Asarco, citing DOJ probe of EPA, wants settlement voided
WASHINGTON (Reuters) - An Arizona mining company has asked a federal court to void a $220 million settlement with the Environmental Protection Agency, saying it found the Justice Department was conducting an criminal investigation of the agency over the case.
Asarco, a unit of Grupo Mexico, has long accused the EPA of concealing records that would clear the company from claims it polluted thousands of properties with lead near Omaha, Nebraska, where it operated a smelter for more than 50 years. Asarco says that lead paint from houses caused the pollution, not the plant.
The company filed a motion this week in U.S. Bankruptcy Court for the Southern District of Texas asking the court to nullify the settlement, which was reached late in the last decade. The motion says the EPA's Robert Feild, who coordinated a project looking into the Nebraska sites, destroyed agency records and advised others to do so.
Asarco exited bankruptcy in 2009, four years after it sought bankruptcy protection.
The motion said Asarco learned this month that the U.S. Attorney's Office and the EPA's Inspector General are conducting a joint criminal investigation relating to potential obstruction of justice by Feild.
Asarco got the information about potential destruction of evidence from a Freedom of Information Act lawsuit, it said.
"We recently learned that Justice and the EPA Inspector General have been investigating EPA's misconduct since 2010 and we are cooperating fully," said Greg Evans, a lawyer for Asarco.
"We are confident the court will order EPA to return some or all of the $219.5 million Asarco paid," as part of a series of pollution settlements the company agreed to in the last decade, Evans said.
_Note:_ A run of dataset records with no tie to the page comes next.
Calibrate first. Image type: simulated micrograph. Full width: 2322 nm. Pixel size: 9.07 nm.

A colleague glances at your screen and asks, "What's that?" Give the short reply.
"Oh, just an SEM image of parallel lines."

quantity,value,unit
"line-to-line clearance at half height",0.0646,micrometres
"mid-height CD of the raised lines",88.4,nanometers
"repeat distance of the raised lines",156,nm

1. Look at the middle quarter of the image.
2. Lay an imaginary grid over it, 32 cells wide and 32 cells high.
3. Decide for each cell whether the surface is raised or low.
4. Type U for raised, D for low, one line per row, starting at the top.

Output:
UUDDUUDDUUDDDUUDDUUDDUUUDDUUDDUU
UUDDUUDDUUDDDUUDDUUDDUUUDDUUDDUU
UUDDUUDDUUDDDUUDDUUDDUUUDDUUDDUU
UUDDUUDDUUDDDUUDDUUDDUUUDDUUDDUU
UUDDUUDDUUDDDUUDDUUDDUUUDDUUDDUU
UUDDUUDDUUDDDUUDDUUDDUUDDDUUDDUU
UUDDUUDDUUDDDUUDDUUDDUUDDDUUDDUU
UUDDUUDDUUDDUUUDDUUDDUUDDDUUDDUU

The EPA's Feild did not immediately return requests for comment, but his regional office said it would be "wholly inappropriate" for it to comment on the possible existence of any investigation by the U.S. Attorney's Office, or the EPA's Inspector General.
The EPA deferred to the Department of Justice and its Inspector General's Office did not return requests for comment. Wyn Hornbuckle, a spokesman for the DOJ, declined comment as the matter remains in litigation.